Label: Planet Mu Release Date: 17/10/2011

80284
BassGit by George Bass October 26th, 2011

Jamie Teasdale’s return after the shelving of his Vex’d project has resulted in one of this year’s most surprising debuts. As Vex’d, he’d teamed up with Roly Porter to make alien-sounding grime music of almost questionably human origins. As Kuedo he follows a more penetrating path, marrying cutting-edge drum programs to a slew of old science fiction synths. Ignore the fact that each track name sounds like a suffix for future Fast & Furious films ('Salt Lake Cuts', 'Reality Drift', 'Ascension Phase'): this is the least aggressive Planet Mu release in years, its gangster percussion softened by the dreams of nerds. Both elements have been added in drop by drop, leaving Severant bathed in a forward-thinking futurism instead of collapsing into just another 15 shots of nostalgia. Teasdale’s pictured an old-hearted adventure story here and made the crunchiest, most emotive possible soundtrack to fit it. And he’s done it without using a single violin.
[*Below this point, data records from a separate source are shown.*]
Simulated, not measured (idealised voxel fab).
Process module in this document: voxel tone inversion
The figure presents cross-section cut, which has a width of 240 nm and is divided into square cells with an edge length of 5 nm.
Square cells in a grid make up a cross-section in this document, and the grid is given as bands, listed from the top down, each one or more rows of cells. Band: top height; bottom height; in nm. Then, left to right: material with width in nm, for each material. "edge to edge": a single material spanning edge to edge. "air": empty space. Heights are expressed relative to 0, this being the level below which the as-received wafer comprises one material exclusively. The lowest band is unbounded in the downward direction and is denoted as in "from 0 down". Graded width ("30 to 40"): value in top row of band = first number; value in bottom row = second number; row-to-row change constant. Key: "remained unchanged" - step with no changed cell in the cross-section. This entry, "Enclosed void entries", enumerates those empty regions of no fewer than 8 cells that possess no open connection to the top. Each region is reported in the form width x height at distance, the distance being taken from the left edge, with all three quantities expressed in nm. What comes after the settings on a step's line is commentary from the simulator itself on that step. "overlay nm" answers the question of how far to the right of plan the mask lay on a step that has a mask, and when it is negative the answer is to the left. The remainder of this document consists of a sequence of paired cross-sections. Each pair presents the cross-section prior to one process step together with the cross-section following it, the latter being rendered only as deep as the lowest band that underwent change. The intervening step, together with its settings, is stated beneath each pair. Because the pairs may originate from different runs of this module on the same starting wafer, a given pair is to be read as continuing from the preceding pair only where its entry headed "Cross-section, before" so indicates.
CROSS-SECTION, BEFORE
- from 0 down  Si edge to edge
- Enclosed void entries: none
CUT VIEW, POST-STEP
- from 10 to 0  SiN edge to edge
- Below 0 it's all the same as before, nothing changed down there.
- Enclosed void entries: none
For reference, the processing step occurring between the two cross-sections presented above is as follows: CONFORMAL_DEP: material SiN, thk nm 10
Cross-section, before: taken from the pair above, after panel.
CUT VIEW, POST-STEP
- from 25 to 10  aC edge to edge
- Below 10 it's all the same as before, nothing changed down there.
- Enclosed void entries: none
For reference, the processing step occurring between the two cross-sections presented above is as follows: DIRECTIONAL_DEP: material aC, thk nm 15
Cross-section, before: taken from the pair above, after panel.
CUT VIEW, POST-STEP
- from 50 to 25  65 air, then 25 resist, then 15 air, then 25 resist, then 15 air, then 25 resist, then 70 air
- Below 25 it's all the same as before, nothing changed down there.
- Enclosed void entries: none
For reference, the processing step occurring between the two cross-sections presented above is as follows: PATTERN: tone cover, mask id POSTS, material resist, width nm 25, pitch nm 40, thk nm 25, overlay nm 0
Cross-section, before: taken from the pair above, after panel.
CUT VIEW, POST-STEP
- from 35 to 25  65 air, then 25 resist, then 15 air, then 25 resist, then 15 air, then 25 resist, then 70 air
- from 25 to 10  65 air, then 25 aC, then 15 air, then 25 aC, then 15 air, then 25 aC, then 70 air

The instrument he’s honed in on - 'that sweeping Vangelis brass sound' - makes a welcome return to the public since it was last deployed on the Terminator 2 score. Geeks everywhere will be left salivating at Teasdale’s skills with it: from the opening flutter of ‘Visioning Shared Tomorrows’ to the sweep of ‘Reality Drift’, which sets tinkling lanterns against driving, epic bass, the Kuedo signature is instant. Teasdale has spoken in interviews of the effect Blade Runner had on him as a kid, and as he chops up rain and smoky lasers you can feel the tingles of the Final Cut Blu-Ray. His dissection of the Eighties spreads to other films too - ‘Truth Flood’ gives us an impromptu drill version of ‘Tony’s Theme’ from Scarface.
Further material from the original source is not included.